4 Krista { 09.12.10 at 11:11 am }

Love it!

5 loribeth { 09.12.10 at 11:22 am }

Heh heh… brilliant, as always! : )

6 Rebecca { 09.12.10 at 12:27 pm }

I like how you’re calling a writer a writer even though they might not be published. I wonder if I may be called a parent even though I have no live baby? I would like that.

7 Rebecca { 09.12.10 at 12:27 pm }

PS my bitterness is not aimed at you, Mel. I think this post is wonderful.

8 a { 09.12.10 at 2:54 pm }

Where’s the “Like” button?

9 Anna { 09.12.10 at 3:30 pm }

Wonderfully said!

“Writing a book, it’s a little like getting kicked in the nutsack.” Thanks for the laugh!

10 Stimey { 09.12.10 at 5:26 pm }

You are brilliant.

11 one-hit_wonder { 09.12.10 at 6:38 pm }

great post. hit home with me. i’m sitting on my thesis – which everyone says is immediately publishable – and i’m too afraid to do anything with it.

12 one-hit_wonder { 09.12.10 at 6:47 pm }

I would like to add, as well, that it is typical of male writers to compare writing to childbirth. (E.g., Philip Sydney, Shakespeare, Alexander Pope.) Historically, this is a common analogy for men to use even though they have no first-hand experience in the matter. Susan Stanford Friedman has a great article on this subject.

13 myinfertilitywoes { 09.12.10 at 9:32 pm }

Wow. How enlightening. Thank you. I laughed when you said ‘it’s just like getting kicked in the nutsack’ and then I read with amazement as you compared it to inferlity, and not knowing what it’s like to try to write/publish a book, it seemed so dead on.

Thank you for these thoughts!!

14 Allison { 09.12.10 at 10:07 pm }

I freakin’ love you.

15 Aisha { 09.12.10 at 11:22 pm }

This gave me chills- I have an agent and am shopping my book- and I have likened it to infertility (albeiet FARRRR LESSS PAINFUL A JOURNEY) in a similar way you have. Yes. Yes. YES!!!!!

16 Denver Laura { 09.13.10 at 12:50 pm }

Then the whole “why don’t you just adopt (plagiarize)” advice when everything else fails doesn’t cut it.

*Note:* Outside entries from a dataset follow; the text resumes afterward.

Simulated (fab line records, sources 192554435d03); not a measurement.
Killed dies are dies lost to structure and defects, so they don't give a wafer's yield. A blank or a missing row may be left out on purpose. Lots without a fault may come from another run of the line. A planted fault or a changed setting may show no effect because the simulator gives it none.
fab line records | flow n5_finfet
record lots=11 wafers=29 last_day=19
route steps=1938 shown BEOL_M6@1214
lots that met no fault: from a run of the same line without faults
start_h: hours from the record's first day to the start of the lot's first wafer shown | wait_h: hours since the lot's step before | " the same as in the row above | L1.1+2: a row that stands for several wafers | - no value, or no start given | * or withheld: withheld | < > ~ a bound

17 Kir { 09.13.10 at 1:20 pm }

now that was a GOOD POST!!!!!!! *MHHWAAHHH*

18 Kristin { 09.13.10 at 2:30 pm }

Go Mel Go!!!

19 Geochick { 09.13.10 at 4:00 pm }

Now I know whose books NOT to buy. I totally love the getting kicked in the balls analogy. I’d have to say that my masters thesis was just like that. hehehe

20 Barb { 09.13.10 at 5:22 pm }

I didn’t have relief and satisfaction when I felt my daughter slip out of my body. I had my heart literally explode to the outside of my body, as if she was pulling out my internal organs with her — both figuratively and literally. – OMG YES. Mind if I post this quote (with credit of course) on my blog? SO SO true.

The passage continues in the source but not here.